Amazon ECS
Prerequisites
- AWS Credentials and Terraform installed
- Route 53 zone where Dekart will be hosted in subdomains
- Mapbox Token
- Athena Catalog, example adding OpenStreetMap
- Cognito User Pool, example with Cognito and Google SSO
Resources
Resources created in this guide
- network configuration (VPC, public and private subnets)
- security groups
- roles
- RDS db instance
- S3 bucket (for query storage and results cache)
- load balancer including HTTPS and SSO with Cognito
- ECS cluster, service, and task running on FARGATE
Setup with Terraform
Basics
Before we can start talking to an AWS account, we have to set up the Terraform provider:
terraform {
required_providers {
aws = {
source = "hashicorp/aws"
version = "~> 4.16"
}
}
required_version = ">= 1.2.0"
}
provider "aws" {
region = var.region
}
This is an example, so no terraform backend configuration.
Network
Here we will set up as an example VPC with public and private networks in 2 availability zones. This setup following best practices described in Task Networking in AWS Fargate. Note that in the private subnet, outbound traffic has to go through a NAT gateway. AWS charges a considerable cost for NAT per hour, plus traffic. Dekart considerable amount of traffics in form of query results. Instead, we keep tasks in the public subnet and only the RDS instance in the private subnet. This setup does not require NAT configuration.
Example VPC setup:
resource "aws_vpc" "main" {
cidr_block = "172.31.0.0/16"
}
resource "aws_internet_gateway" "main" {
vpc_id = aws_vpc.main.id
}
data "aws_availability_zones" "available" {
state = "available"
}
Public and private subnets:
resource "aws_subnet" "private" {
vpc_id = aws_vpc.main.id
cidr_block = element(["172.31.0.0/24", "172.31.1.0/24"], count.index)

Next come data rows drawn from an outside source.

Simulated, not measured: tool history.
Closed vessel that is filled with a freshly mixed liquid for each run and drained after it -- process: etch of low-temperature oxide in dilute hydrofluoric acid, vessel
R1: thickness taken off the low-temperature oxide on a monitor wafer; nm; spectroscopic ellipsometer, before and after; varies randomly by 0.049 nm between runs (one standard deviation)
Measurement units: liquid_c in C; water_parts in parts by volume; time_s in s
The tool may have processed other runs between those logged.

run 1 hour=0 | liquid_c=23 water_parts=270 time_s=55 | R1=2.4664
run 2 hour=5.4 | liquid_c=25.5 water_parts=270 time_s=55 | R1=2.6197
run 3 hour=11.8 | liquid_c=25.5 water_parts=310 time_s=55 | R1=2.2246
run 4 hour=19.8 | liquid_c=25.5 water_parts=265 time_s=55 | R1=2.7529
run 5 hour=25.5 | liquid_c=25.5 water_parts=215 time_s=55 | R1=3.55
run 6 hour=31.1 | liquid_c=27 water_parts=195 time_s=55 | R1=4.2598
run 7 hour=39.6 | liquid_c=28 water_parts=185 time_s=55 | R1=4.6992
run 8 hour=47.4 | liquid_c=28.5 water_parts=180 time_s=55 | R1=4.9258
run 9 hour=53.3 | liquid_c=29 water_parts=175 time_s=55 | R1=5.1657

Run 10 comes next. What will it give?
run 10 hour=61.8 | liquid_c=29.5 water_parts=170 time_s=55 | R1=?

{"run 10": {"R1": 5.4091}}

availability_zone = element(data.aws_availability_zones.available.names, count.index)
count = 2
}
resource "aws_subnet" "public" {
vpc_id = aws_vpc.main.id
cidr_block = element(["172.31.2.0/24", "172.31.3.0/24"], count.index)
availability_zone = element(data.aws_availability_zones.available.names, count.index)
count = 2
}
Route public subnet via internet gateway:
resource "aws_route_table" "public" {
vpc_id = aws_vpc.main.id
}
resource "aws_route" "public" {
route_table_id = aws_route_table.public.id
destination_cidr_block = "0.0.0.0/0"
gateway_id = aws_internet_gateway.main.id
}
resource "aws_route_table_association" "public" {
count = 2
subnet_id = element(aws_subnet.public.*.id, count.index)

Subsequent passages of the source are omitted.